WSS mourns the loss of Rajni Tilak, an invaluable member of WSS, a friend to so many of us. Rajni was a fiery Dalit feminist, an untiring anti-caste fighter and a Dalit writer. Her life epitomized struggle both at the personal and political level. She was taken away from us far too soon, and even now it is hard to believe that she is not still with us. Above all, Rajni was a pioneer who raised questions of caste and patriarchy in the context of the movements and politics located more specifically in North India and Delhi , at a time when hardly anyone was doing so. We might even say that because anti-caste struggles in this region and city were largely invisible to women’s groups and left organisations for so long, it is thanks to fighters like Rajni that spaces were created in often hostile terrain. Moreover, Rajni’s life was characterized by hardship and struggle as she shouldered the responsibilities of supporting her family and siblings as a single parent, and later on her own ailing mother, whom she nurtured steadfastly till her very last days. Her acumen and strategic understanding in many situations also drew from such a life of determination and grit against all odds. We express our deepest condolences to all the family and friends she has left behind, most especially her daughter Jyotsna Siddharth, of whom Rajni was so proud.
Rajni was a founder member of Rashtriya Dalit Mahila Andolan, National Confederation of Dalit Organisations (NACDOR), a Union of Anganwadi Workers the theater group Ahawan and the Delhi chapter of the Bharatiya Dalit Panthers. She had been the Executive Director of the Center for Alternative Dalit Media, the President of Dalit Lekhak Sangh and member of the Ambedkarwadi Lekhak Sangh and BAMCEF. Rajni s writings, from her autobiography Apni Zameen Apna Aasman to her collections of poems Padchaap and Hawa si Bechain Yuvitian, and her most recent achievement of translating Savitribai Phule’s writings from Marathi to Hindi, have brought us new understandings of caste, gender and feminist empowerment. She displayed considerable organizational strengths, bringing large numbers of Dalit women and men to rallies and meetings. Her public speeches pushed the boundaries of existing understandings and questioned the all too frequent tokenistic representation of Dalit women in feminist circles and events, never flinching from calling a spade a spade. In Saheli and later in WSS she placed the question of dalit and working class women front and center, seeing a feminist politics that failed to do so as pointless. Likewise while working at the helm of anti-caste politics she unapologetically raised the question of gender. In WSS she contributed hugely to the analysis of caste and patriarchy and led fact findings especially in the context of heightened violence against Dalit women in Haryana.

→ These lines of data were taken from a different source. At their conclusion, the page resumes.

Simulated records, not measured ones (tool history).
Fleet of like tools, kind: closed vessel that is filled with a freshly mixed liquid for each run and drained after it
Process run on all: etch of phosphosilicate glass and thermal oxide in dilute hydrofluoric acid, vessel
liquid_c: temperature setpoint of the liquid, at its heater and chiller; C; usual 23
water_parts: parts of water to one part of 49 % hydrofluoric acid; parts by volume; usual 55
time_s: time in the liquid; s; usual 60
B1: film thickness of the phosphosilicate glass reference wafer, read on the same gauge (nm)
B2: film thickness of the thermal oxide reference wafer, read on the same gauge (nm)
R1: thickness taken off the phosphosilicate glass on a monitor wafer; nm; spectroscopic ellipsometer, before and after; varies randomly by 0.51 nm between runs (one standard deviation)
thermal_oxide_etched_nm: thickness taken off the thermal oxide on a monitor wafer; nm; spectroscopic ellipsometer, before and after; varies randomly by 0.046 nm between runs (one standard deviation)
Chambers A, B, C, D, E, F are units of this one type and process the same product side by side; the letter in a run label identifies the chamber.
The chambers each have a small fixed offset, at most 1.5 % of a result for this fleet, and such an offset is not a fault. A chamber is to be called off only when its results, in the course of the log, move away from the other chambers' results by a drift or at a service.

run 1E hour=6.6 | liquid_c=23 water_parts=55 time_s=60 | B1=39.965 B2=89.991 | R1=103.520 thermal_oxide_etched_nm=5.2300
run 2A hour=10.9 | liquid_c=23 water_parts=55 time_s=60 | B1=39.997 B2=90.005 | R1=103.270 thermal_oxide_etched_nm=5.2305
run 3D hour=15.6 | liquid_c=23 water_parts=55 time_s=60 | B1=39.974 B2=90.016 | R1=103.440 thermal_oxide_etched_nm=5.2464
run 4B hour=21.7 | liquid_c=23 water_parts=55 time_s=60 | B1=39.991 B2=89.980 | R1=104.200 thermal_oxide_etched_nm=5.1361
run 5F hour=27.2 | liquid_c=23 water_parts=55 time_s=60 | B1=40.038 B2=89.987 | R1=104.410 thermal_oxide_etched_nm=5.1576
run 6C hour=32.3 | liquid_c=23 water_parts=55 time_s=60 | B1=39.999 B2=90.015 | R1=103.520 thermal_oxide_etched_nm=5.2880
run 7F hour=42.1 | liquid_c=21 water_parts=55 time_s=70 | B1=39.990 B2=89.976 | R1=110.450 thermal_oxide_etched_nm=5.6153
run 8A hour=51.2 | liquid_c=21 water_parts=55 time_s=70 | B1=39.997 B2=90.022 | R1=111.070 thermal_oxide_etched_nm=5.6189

Most vitally, Rajni practised a politics of criticality and warmth with respect to her sathis in the feminist and Ambedkarite movements, always standing up for justice with a brilliant clarity on the complex ways in which caste and gender each functioned together and separately, prioritizing the leadership of younger women and trans people from marginalized backgrounds. We can recall numerous instances when Rajni would not pull her punches but quite bluntly and forcefully confront us with her understanding of a particular situation and its challenges. More than all of us she was aware of older histories of anti-caste movements in states like Haryana, and reminded us that even the Republican Party of India once had a base in this part of the country. She recognized the kind of pincer movement at work in the contemporary era of heightened economic exploitation (whether feudal or capitalist) and the agendas of Hindutva politics, with their strategies of attempting to appropriate Dalit voices, and was able to place these contradictions in perspective. As she pointed out in the caste and patriarchy workshop conducted by WSS in Delhi in 2015, there was nothing unique about the ways in which Dalits were being drawn into communal organisations, and this only called for greater vigilance. Over and over again, she demanded of others a stronger commitment to a grassroots politics that engaged much more closely with local issues and working class lives in the language of the people.
We also mourn that in her tireless striving and hard life, there was not enough room for self-care including that of her personal health. We have lost a dedicated activist who should have had so many more years to give, struggle and call us to account. Members of WSS have many and varied personal memories of Rajni that we cannot do justice to in this short tribute, as we recall her place in our lives and work in countless ways – while preparing a statement, discussing a fact-finding, in offering her home, and just being there when needed. WSS is committed to take Rajni’s politics forward, widen and deepen it. In our journey, we will miss your leadership, direction, critique and affection.